I tend to prefer carrots over sticks, not just because they taste better, but because I think as a motivational tool, carrots are more effective. Perhaps this is why the notion of a price on carbon doesn’t really make me (and a lot of others) want to jump up and cheer. Punitive measures seem to do a really excellent job of stirring up the opposition to any sort of regulation and a not-so-excellent job of getting anyone motivated to race down the decarbonization path, which is really what is needed. So when I read this article in Yale’s e360 saying that the key recommendation by leading scientists and economists to decarbonize the global economy is to mandate an increasing price on carbon, I was a bit dismayed (no disrespect, these folks all have IQs in the stratosphere). Where I do agree with the authors is when they describe the need for ‘detailed, realistic decarbonization plans’, a sort of Atkins (low carb) Diet for the planet if you will.

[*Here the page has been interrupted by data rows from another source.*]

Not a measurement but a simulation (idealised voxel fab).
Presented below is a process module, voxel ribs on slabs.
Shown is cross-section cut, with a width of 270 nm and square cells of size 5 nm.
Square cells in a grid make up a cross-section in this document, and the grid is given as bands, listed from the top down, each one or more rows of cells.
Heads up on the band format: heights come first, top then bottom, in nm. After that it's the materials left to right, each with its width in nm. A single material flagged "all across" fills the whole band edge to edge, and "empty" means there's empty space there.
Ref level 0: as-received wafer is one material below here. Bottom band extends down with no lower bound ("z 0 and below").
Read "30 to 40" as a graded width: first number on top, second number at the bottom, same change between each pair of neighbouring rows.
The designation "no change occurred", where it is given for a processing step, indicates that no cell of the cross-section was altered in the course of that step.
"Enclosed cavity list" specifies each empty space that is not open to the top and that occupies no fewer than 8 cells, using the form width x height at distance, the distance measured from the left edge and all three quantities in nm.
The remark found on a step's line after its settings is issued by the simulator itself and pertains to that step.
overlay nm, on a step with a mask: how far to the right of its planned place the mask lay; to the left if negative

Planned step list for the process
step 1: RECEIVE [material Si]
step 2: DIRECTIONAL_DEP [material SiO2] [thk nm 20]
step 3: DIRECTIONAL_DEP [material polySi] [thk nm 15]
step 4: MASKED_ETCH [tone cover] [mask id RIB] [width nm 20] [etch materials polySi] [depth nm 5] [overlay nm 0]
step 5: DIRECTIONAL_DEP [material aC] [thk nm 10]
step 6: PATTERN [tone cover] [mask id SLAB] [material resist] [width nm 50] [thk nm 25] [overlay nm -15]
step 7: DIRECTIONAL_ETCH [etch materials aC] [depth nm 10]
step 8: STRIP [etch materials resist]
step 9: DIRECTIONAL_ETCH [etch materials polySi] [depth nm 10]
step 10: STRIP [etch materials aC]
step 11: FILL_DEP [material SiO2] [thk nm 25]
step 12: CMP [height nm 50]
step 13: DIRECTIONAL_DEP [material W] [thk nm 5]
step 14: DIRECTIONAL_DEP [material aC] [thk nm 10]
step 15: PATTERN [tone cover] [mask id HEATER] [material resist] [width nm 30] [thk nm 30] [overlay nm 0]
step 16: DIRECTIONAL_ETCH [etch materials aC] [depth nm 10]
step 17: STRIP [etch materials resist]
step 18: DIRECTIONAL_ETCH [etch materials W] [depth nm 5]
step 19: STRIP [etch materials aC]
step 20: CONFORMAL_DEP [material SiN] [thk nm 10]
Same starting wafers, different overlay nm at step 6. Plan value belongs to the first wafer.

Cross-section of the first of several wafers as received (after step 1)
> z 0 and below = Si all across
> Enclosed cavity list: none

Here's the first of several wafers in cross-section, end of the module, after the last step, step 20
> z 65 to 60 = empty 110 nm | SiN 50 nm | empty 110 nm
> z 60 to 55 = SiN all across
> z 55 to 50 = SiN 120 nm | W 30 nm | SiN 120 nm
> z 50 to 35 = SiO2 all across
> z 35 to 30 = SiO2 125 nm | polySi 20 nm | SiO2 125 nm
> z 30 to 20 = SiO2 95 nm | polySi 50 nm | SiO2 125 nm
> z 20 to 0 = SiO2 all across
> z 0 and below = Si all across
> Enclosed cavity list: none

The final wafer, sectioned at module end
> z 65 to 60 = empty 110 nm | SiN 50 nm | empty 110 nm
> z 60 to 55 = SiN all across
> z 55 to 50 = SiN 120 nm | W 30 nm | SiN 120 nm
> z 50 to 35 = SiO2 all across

Normally I focus on biochar’s ability to recarbonize the soil, but recently I have come to realize that that is actually what happens at the end of the biochar cascade. Sustainable biochar production could actually be a hugely effective decarbonization path for a number of different industries. [It could even be used at a municipal or college campus level as I’ve mentioned previously.]
Let’s take food processing as a fairly straightforward example of how biochar can help decarbonize an industry. I’ll use the example of a cherry juice producer that landfills tons of cherry pits each week. Here’s how on-site biochar production could not only provide a Carbon detox but perhaps more importantly from a motivational perspective, save them beaucoup bucks!
- Reduced fossil fuel energy – on-site pyrolysis can generate significant amounts of heat which can be turned in to electricity which is needed for the production and refrigeration process. Supplying your own fuel source could translate into huge cost reductions.
- Reduced waste management– paying a waste removal service to transport pits to a landfill is not something companies like doing. As this type of company grows, so does the waste management cost and the GHG emissions related to transportation and methane emissions once this type of waste is landfilled. Who would say no to no tipping fees!
- Increased revenue potential – manufacturers could set up off-take agreements for the biochar produced. Trash to cash – got to love that!
The biochar decarbonization roadmap can be applied to many, many different types of industries from farming to forestry to food processing. Appropriate scale pyrolysis equipment to serve this market is still in its infancy but the landscape is changing fast. Equipment will need to pass strict emissions regulations (rightly so) which may slow down the adaptation of these technologies, but the biochar decarb pathway is being built. This is one bandwagon I predict many industries will eagerly jump on once the economic benefits are quantified!